But, Forrest writes, Napoleon soon became "both bored and frustrated with what life could offer on a small Mediterranean island . . . . As a ruler, albeit of a tiny state, he had set about providing for its defence, against both an Allied attack – never a likely occurrence – and the more likely incursions of pirates from the Barbary coast. To this end he raised an army of just under two thousand men, which included more than six hundred former members of his Imperial Guard who elected to follow him out from France”. And there was also a small navy, which would prove handy for escape. Sudhir Hazareesingh writes in The Legend of Napoleon (2004), that “From the moment Napoleon left France for Elba in 1814, many of his soldiers had begun to predict that he would return ‘when the next violets bloomed; hence his popular nickname of Père La Violette”.
Interestingly, Ridet reveals that the island was a “nest of spies”: “English, Russians, Austrians, French in the pay of Louis XVIII [the Bourbon king] walked up and down the quays after the slightest bit of information”. But how vigilant were they? Napoleon took advantage of the absence of Neil Campbell, the “unofficial British representative” on the island, to slip away on a frigate (adding a "handful of Corsican and Elban volunteers to his party", according to Forrest) on February 26, 1815. He landed near Antibes on March 1 with an army of 900 men and thus began the Hundred Days.

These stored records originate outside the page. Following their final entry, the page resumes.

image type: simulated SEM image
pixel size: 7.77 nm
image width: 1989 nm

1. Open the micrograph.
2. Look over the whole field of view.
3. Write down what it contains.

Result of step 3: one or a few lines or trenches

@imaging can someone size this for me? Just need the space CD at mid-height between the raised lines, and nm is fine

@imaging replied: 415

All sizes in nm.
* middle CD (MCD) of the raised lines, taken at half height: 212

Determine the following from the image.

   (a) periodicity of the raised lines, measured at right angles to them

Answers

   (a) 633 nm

Meanwhile, actors have been re-enacting Napoleon’s arrival on the island (Franco Giannoni in the lead role above). Its tourist website quotes the words of the deputy at the time, Jean-Toussaint Arrighi: “L’isola d’Elba, già celebre per le produzioni della natura, diviene oggi più illustre nella storia dei popoli perché rende omaggio al suo novello Principe di fama immortale.” (The island of Elba, already celebrated for its natural resources, today becomes even more illustrious in the history of peoples because it is paying homage to its new Prince of immortal fame.)
In one little Mediterranean outpost the Corsican ogre's influence appears to have been entirely benevolent. And anyone visiting the island this summer might find themselves taken two centuries back in time.